Recently, Zhang Kai's team has made new progress in the field of intelligent video analysis for well site workover operations. The related research results have been published in Geoenergy Science and Engineering, with the paper titled "A Dual-Porosity Flow-Net Model for Simulating Water-Flooding in Low-Permeability Fractured Reservoirs."
Innovative:
Existing physics-based and data-driven models are mostly suitable for conventional water-flooding reservoirs, but they do not adequately describe the phenomenon of rapid water breakthrough along fractures in low-permeability fractured reservoirs. To address this issue, we combine the flow network model with the dual-porosity model and propose a new physics-based data-driven surrogate model, the Dual-Porosity Flow Network Model (Flow-Net-DP). This model discretizes the reservoir into a network of pipelines consisting of fracture and matrix grids. The grid parameters are solved using the Newton iteration method. Finally, the Ensemble Smoother with Multiple Data Assimilation (ES-MDA) algorithm is employed for history matching, and the Differential Evolution (DE) algorithm is used for production optimization. The results indicate that this method demonstrates excellent performance in low-permeability fractured reservoirs.
Abstract:
The development potential of low-permeability fractured reservoirs is immense, and numerical simulation stands out as the most effective tool for their detailed geological characterization and the formulation of efficient development strategies. However, the complex pore structures and fluid flow patterns present a challenge in establishing accurate full-scale simulation models. Therefore, an alternative approach involves devising a simplified model that ensures computational accuracy while rapidly fitting production history. Numerous scholars have researched proxy models, but these models often exhibit better adaptability only in conventional water-drive sandstone reservoirs and perform poorly in fractured reservoirs. This paper aims to introduce a dual-porosity flow network model, referred to as the Flow-Net-DP model, wherein two channels represent the connections between wells in the reservoir. One channel signifies the fracture system, and the other represents the matrix system. Each channel is discretized into one-dimensional grids, with parameters such as permeability, porosity, grid volume, pressure, and water saturation defined within each grid, enabling efficient numerical simulation and history matching for waterflooded low-permeability fractured reservoirs. The model can comprehensively consider the non-Darcy equation for the matrix system, the stress-sensitive effects within the fracture system, and the fluid exchange between these two systems. An efficient history-matching procedure based on the Flow-Net-DP model of the fractured reservoir is used to determine the parameters of connection grids and then allows for precise numerical simulations. A comparative analysis is conducted by contrasting the Flow-Net-DP model with the Flow-Net model using two-dimensional reservoir models. The results indicate that the Flow-Net-DP model is capable of describing the rapid breakthrough of injected water along fracture channels in fractured reservoirs. Finally, the proposed method is applied to an actual low-permeability fractured reservoir, and the results demonstrate a favorable agreement between the simulation outcomes and the actual production history.

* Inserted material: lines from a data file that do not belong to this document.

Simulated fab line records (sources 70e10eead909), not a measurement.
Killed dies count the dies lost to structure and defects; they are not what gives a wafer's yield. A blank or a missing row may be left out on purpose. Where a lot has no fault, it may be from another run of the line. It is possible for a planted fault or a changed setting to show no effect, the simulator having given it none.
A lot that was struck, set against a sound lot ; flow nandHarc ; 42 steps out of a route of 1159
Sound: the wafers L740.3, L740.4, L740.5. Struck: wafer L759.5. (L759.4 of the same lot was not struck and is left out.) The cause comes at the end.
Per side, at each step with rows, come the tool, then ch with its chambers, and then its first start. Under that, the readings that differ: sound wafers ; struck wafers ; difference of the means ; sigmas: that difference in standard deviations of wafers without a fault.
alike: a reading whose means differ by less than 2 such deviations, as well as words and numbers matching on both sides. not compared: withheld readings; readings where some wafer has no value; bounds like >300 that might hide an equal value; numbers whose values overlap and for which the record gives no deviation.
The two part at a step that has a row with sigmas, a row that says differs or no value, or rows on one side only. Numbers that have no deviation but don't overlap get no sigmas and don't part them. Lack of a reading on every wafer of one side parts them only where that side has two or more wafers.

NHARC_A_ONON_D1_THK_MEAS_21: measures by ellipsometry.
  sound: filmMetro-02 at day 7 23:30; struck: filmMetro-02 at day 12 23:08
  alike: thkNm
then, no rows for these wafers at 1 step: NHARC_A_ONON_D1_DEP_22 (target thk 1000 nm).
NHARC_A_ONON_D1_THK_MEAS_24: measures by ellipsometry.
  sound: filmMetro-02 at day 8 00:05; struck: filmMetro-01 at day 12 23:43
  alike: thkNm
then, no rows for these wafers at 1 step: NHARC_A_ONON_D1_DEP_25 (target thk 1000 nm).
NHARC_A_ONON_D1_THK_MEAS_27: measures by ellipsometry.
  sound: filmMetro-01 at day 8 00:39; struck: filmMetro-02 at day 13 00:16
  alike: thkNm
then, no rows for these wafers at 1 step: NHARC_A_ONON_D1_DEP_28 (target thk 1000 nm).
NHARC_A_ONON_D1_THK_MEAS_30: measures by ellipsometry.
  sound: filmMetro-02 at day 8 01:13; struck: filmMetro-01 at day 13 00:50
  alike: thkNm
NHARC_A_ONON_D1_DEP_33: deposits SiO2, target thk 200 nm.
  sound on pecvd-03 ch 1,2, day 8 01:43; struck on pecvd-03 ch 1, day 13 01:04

Geoenergy Science and Engineering covers the fields of exploration, production, and flow of oil and gas, including: reservoir engineering; reservoir simulation; rock mechanics; rock physics; pore-scale phenomena; logging, testing, and evaluation; mathematical modeling; enhanced oil and gas recovery; fluid mechanics; multiphase flow in porous media; production engineering; formation evaluation; exploration methods; geological structures/underground CO2 sequestration, etc. The latest impact factor of this journal is 4.4, with a three-year average impact factor (IF) of 4.5. It is ranked in the Q1 quartile by JCR and is categorized in the second quartile in the field of engineering technology by the Chinese Academy of Sciences.
Article link:
https://doi.org/10.1016/j.geoen.2024.213069
Cite:
Xia Yan, Guo-Yu Qin, Li-Ming Zhang*, Kai Zhang, Yong-Fei Yang, Jun Yao, Jia-Lin Wang, Qin-Yang Dai, Da-Wei Wu. A Dual-Porosity Flow-Net Model for Simulating Water-Flooding in Low-Permeability Fractured Reservoirs[J]. Geoenergy Science and Engineering, 2024, 240: 213069.